Shopify Markets: The Complete Guide to International Selling in 2026

Shopify Markets

International Selling Guide

Complete Guide

Selling to customers in other countries used to mean juggling multiple storefronts, currency converters, and a headache-inducing patchwork of apps. Shopify Markets changes that. It gives you one centralized tool to manage international selling from a single store. Here is everything you need to know about setting it up, choosing the right plan, and actually making global sales work.

What Is Shopify Markets?

Shopify Markets is a built-in cross-border management tool that lets you sell internationally from one Shopify store. Instead of creating separate stores for each country or region, you configure everything from a single admin: currencies, languages, pricing, domains, duties, taxes, and local payment methods.

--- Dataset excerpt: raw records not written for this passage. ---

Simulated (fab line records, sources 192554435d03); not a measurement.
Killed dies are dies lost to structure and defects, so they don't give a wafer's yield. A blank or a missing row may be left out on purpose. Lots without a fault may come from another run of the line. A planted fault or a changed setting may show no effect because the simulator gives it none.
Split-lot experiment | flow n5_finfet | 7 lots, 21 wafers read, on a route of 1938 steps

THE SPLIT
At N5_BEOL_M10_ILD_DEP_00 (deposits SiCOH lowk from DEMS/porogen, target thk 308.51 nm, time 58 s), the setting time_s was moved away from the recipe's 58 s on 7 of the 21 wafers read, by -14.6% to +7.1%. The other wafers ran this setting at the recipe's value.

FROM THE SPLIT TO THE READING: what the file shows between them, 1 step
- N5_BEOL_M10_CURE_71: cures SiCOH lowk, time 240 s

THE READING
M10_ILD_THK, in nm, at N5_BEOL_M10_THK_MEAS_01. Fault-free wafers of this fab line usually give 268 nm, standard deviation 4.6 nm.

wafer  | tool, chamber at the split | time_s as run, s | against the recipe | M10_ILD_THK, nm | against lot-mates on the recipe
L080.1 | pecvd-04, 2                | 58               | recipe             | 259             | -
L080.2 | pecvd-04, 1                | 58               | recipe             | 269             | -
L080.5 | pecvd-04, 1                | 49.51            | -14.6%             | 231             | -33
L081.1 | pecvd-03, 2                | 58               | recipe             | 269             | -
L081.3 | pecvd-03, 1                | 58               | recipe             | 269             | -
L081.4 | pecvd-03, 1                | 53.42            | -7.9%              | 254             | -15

Think of it as your international command center. You define which countries or regions you want to sell to, and Shopify handles the localization automatically. A customer in Germany sees prices in euros. A customer in Japan sees prices in yen. A customer in Brazil gets their preferred local payment method at checkout. All from the same store you already run.

Before Markets launched, merchants needed a stack of third-party apps to achieve this. Currency converters, geolocation redirects, tax calculators, translation plugins. Markets consolidates all of that into one native feature, reducing app bloat and giving you tighter control over the international experience.

Shopify Markets vs. Shopify Markets Pro

Shopify offers two tiers of international selling tools. Understanding the difference is critical before you commit.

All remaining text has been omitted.